Friends of Melvin (Sunshine) Calvert thought the trainer was acting strangely out of character this fall.

Having spent 50 years in the racing game, Calvert is a member of the old school of phlegmatic horsemen who never permit themselves to get too enthusiastic about a young thoroughbred. Only after a horse has won a few sakes and proved himself thoroughly would a trainer grudgingly concede that he might be a useful sort.

But when Calvert was in Maryland in October, people could detect a gleam in his eye whenever he talked about an unraced colt named Superbity. He was even making plans for running major stakes races before the youngster had set foot on the track in actual competition. Either Calvert was entering his dotage at the age 67, or else he had something very special in his barn.

Now the answer is apparent. Superbity has won all four of his races, and on Wednesday he will attempt to extend his streak in the $40,000 Everglades Stakes at Hialeah. If he does, he will establish himself as the top-ranking 3-year-old in America.

A colt getting ready for the Triple Crown events could be in no more experienced or capable hands than those of Calvert.

"I started in this business in 1929 breaking yearlings, like a lot of kids in those days," Calvert said, "and that winter I came to Hialeah as an exercise boy. A couple years later I started as a jockey. I wasn't the world's greatest rider -- I guess you could say I was competent -- so I tried to learn things as I went along.

"I rode a lot of horses I felt sorry for and said when I get a chance to be a trainer I'll give sore old horses like this a chance."

In 1946 Calvert started training and stuck to this early resolve. "Some people," he said, "think gorses are like automobiles, fill 'em up and give 'em gas and they'll keep running. Well, you can't go top speed 12 months a year. You've got to give horses a lot of tender loving care."

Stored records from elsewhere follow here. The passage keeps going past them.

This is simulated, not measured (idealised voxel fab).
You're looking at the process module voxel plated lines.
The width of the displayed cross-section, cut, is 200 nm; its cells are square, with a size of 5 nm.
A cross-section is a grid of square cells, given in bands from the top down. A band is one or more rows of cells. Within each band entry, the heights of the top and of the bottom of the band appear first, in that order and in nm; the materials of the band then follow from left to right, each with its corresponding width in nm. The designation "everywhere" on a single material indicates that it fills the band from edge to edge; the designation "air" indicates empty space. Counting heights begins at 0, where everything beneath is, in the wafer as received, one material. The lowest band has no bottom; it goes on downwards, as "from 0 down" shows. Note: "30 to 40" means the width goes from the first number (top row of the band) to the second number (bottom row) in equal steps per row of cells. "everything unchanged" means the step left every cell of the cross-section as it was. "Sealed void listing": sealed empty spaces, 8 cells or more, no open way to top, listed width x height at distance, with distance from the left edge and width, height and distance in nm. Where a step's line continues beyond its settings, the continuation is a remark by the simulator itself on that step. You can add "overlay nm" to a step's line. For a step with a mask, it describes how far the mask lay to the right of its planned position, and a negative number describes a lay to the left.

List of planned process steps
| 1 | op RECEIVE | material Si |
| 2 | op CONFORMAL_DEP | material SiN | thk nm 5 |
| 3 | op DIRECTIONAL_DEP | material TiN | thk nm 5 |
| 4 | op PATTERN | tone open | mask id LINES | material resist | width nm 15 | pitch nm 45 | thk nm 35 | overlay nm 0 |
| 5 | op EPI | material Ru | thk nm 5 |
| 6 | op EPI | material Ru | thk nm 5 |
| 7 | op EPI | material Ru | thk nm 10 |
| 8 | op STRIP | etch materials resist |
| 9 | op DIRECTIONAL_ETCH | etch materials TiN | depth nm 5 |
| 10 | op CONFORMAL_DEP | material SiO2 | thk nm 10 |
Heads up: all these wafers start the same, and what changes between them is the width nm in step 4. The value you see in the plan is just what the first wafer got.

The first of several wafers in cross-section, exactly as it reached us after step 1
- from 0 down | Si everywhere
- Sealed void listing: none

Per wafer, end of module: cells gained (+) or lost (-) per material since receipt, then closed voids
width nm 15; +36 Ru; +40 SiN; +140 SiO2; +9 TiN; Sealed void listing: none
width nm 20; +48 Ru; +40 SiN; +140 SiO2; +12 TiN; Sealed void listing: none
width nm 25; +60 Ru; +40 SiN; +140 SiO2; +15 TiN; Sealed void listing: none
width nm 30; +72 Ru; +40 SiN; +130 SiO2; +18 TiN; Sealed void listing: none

People at every track where Calvert campaigns learn to respect the patience with which he manages his horses. In 1978 he came to Laurel and won with seven of the 10 starters he saddled. This winter at Calder he started 18 horses and won with 11. Calvert obviously handles his horses very judiciously.

While he gives tender loving care to all of them, Calvert had a very special feeling for Superbity from the start. In the three decades that he has worked for owner Frances A. Genter he has trained much of Superbity's family tree.

One of the first top-clas horses Calvert developed was Rough N Tumble. When he went to stud, he sired a filly named My Dear Girl. Calvert said she was the fastest horse he ever trained. My Dear Girl produced In Reality, Calvert's most successful runner, who earned $795,000. Superbity is another of her offspring.

"I'd be high on anything out of My Dear Girl," Calvert conceded, "but Superbity trained exceptionally well. He had the conformation; he had a smart attitude; he had the disposition of a nice horse."

Superbity won his debut at Calder in early December, then steadily improved as he won an allowance race, a minor stake and then the $100,000 Tropical Park Derby. But the Everglades will be his most serious test.

On Wednesday he will face Rockhill Native, last season's 2-year-old champion; and Irish Tower, who destroyed Rockhill Native by a dozen lengths in the recent Bahamas Stakes. If Superbity wins, the nations's 3-year-olds will finally have a clear cut leader, and Calvert's judgment will be fully vindicated.